Last week’s job numbers looked bright. As of September, the Bureau of Labor Statistics reported that unemployment had fallen to 5.9%, and the economy added nearly 250,000 new jobs, exceeding expectations. It’s yet another sign of welcome relief after devastating years of recession and an uncertain, ongoing recovery.

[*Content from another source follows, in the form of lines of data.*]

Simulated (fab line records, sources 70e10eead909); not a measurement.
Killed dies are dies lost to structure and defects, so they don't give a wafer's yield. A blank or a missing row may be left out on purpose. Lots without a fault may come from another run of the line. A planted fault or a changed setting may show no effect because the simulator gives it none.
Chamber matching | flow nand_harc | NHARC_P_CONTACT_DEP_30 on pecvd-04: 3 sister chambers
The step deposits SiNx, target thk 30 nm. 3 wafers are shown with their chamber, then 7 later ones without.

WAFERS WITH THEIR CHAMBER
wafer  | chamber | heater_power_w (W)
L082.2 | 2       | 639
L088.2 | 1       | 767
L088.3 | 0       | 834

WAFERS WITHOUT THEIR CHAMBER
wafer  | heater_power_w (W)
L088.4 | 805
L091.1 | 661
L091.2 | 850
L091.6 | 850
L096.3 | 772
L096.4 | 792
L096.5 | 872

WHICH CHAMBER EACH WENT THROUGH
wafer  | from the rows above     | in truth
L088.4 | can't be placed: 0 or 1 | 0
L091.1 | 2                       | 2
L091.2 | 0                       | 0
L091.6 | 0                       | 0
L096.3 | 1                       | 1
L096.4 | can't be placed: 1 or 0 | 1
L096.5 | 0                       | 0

But the sunny jobs report doesn’t reflect another ongoing issue–the income inequality that became a lightning rod for public discourse in 2011 and helped shape the 2012 presidential race. Last week, the Economic Policy Institute, a left-leaning Washington, D.C. thinktank, published a chart illustrating just how quickly the fortunes of the wealthiest Americans are outpacing those of American families with median wealth. Between 2010 and 2013 alone, the number of median-wealthy families whose assets combined to match the wealth of six Walmart billionaires on the Forbes 400 list grew by more than 600,000 net worths. By 2013, you’d need to combine nearly 1.78 million median net worths (at $81,200 each) to equal that of the six wealthiest Waltons.
A labor economist at the University of California, Berkeley, made another chart illustrating the same issue. Sylvia Allegretto looked at the fortunes of the median American family, the Forbes 400 list, and the six Waltons in two time spans–between 2007 and 2010 and between 2010 and 2013.
While median family wealth continued to dip slightly in later years, the Forbes 400 list’s net worths increased by 45%. The six Waltons’ net worths alone jumped 51%.